Last modified: 2012-03-20


The aim of increasing significantly the share of renewable energy sources in regions entails numerous new challenges. The predominance of traditional large scale energy suppliers is being questioned. Local utilities (“Stadtwerke”) have been re-discovering the economic potential of locally generated electricity and heat. New emerging actors such as local energy cooperatives and private households (“prosumers”) have been pushing into the market. In this process, small-scale regions and their specific institutional settings turn into the geographical core entity for the energy transition.
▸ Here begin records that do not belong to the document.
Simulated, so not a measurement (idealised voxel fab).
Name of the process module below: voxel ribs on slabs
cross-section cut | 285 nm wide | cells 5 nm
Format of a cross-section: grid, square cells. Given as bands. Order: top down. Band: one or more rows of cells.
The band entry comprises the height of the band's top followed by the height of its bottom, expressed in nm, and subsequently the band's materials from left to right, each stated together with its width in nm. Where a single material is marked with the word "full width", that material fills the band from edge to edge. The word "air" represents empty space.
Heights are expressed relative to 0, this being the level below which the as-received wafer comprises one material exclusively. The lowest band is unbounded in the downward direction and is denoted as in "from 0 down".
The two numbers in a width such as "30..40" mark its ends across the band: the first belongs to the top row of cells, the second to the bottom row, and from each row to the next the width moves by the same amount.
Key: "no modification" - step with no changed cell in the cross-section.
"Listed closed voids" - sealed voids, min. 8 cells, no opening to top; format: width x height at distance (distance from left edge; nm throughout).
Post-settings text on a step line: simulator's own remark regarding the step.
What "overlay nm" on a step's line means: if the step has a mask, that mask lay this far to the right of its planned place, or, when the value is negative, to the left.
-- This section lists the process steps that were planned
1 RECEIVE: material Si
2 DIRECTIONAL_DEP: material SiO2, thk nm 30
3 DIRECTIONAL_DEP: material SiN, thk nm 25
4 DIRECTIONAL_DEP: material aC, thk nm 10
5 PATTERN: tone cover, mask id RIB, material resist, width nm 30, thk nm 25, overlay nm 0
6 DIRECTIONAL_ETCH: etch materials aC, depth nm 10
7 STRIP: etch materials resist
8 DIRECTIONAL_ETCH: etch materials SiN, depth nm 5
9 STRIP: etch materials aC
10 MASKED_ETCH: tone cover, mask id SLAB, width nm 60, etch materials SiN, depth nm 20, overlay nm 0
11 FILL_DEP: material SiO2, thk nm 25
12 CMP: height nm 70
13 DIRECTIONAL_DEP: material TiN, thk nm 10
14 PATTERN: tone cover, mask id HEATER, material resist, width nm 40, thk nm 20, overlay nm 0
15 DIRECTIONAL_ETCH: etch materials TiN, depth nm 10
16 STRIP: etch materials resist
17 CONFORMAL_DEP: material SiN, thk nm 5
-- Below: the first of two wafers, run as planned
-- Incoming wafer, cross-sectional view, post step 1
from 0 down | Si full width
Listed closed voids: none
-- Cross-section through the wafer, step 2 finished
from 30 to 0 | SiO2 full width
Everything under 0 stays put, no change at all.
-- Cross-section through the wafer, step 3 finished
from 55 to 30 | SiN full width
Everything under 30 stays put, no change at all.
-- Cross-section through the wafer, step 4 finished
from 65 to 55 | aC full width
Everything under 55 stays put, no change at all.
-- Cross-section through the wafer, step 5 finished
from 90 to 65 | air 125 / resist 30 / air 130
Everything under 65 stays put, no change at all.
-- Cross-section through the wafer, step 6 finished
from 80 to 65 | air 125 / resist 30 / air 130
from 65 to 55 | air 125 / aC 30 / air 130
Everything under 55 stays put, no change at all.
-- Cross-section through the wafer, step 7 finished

In this contribution, we look at selected regions and how they adjust to their aim of increasing the share of renewable energies. Our goal is to understand the social and institutional reconfiguration which occurs not only between individual groups of actors, but within the whole regional system. Borrowing freely from regional innovation systems analysis, we differentiate between various involved interest groups that are more or less directly involved in regional energy sectors: the scientific subsystem of universities and private research institutions; the industrial subsystem consisting of companies active in energy supply and services, as well as in the production and installation of material; private households and cooperatives; the political subsystem made up by councils and specialized expert boards; the intermediaries such as company associations and specialized NGOs; and finally the financial subsystem. The complex interplay between these manifold actors and the involved bargaining processes in the regional system are at the core of the analysis.

Besides presenting a theoretical framework for grasping the involved processes of reconfiguration, accommodation and adjustment, we will present first results from case studies conducted in two German regions, an urban one (Bottrop) and a rural one (Ostfriesland). Our conclusions help derive practical implications for regional reconfiguration processes, but also enhance the understanding of the role of regions for green energy systems.